Vagrant, Docker and Ansible
For a high end customer, I had to delve into the world of Vagrant, VirtualBox, Libvirt and Docker. The request was to create a single Vagrantfile that would be able to provision the multi-host application to both host machines running through VirtualBox and Libvirt on one side and Docker containers on the other side.
Now, first off, at the time of writing, Vagrant, Docker and Ansible all seem rather twitchy application stacks. It might be me, but they all suffer from a badly defined application domain and a large ‘hackable’ instead of ‘pluggable’ architecture. It just does not feel mature, but that might be the years biting at me…
Anyways, getting VirtualBox and Libvirt up and running was quite easy. Vagrant has a concept of ‘Provider’ as an application that provides a virtualised environment and VirtualBox and Libvirt match that concept nicely.

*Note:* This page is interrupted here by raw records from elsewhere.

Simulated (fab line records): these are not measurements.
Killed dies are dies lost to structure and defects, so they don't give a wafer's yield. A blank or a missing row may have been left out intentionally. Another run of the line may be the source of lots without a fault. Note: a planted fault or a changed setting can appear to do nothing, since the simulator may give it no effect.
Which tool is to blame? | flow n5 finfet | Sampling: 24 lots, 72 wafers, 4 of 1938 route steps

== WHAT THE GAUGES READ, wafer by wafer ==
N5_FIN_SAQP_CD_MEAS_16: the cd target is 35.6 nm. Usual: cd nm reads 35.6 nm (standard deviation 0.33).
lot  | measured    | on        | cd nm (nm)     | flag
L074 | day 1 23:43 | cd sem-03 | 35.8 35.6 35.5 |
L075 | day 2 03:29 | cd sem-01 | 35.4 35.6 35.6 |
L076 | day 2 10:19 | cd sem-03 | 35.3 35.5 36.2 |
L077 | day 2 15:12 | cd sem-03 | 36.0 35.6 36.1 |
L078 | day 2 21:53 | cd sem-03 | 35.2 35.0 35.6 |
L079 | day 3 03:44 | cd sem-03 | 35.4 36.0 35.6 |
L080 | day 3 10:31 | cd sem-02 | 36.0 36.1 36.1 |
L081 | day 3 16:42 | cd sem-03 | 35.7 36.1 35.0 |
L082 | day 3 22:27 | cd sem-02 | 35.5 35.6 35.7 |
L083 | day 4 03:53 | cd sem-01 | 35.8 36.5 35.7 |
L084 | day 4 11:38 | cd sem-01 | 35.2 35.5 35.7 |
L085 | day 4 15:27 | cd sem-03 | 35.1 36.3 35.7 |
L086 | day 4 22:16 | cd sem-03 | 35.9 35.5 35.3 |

Vagrant also has a concept of ‘Provisioner’, which is the tool that deploys and configures your environment so you can get busy developing your application. As you develop, you can have the Provisioner deploy parts of or the whole of your application, so you end up with a one-stop-solution: Vagrant, a provider, a provisioner and the required configurations to deploy your stack. Sounds nice.
Well, it is, in a way, if you work a lot with virtualisation. On the other side, if you work a lot with virtualisation, you probably are working with Docker as well. And that is where the issues start. Docker is not a Provider. It is also not a Provisioner. It is something in between, and beyond.
Docker provides ‘containers’ instead of ‘hosts’. A container is in essence only a configured environment in which you are supposedly running a single application. There is no concept of ‘box’ as a basic environment on Docker, but you could define a minimally configured image as such. But at the same time, Docker allows you to provision those images and deliver fully configured containers at the end. That is however not what we need. Also, a Docker container that is not running is stopped: i.e. if no application is running and the container is waiting for input, Docker stops the container and Vagrant does not play nice with that. If you have a multi-host application and you first want all containers up and running and provision them afterwards, some containers need to be waiting a while.
Lastly, Docker and networking…. no good. Docker has all kinds of nifty features, but assigning static IPs and controlling that through an easy interface that interfaced with the existing Vagrant networking options is not (yet) an option, unfortunately.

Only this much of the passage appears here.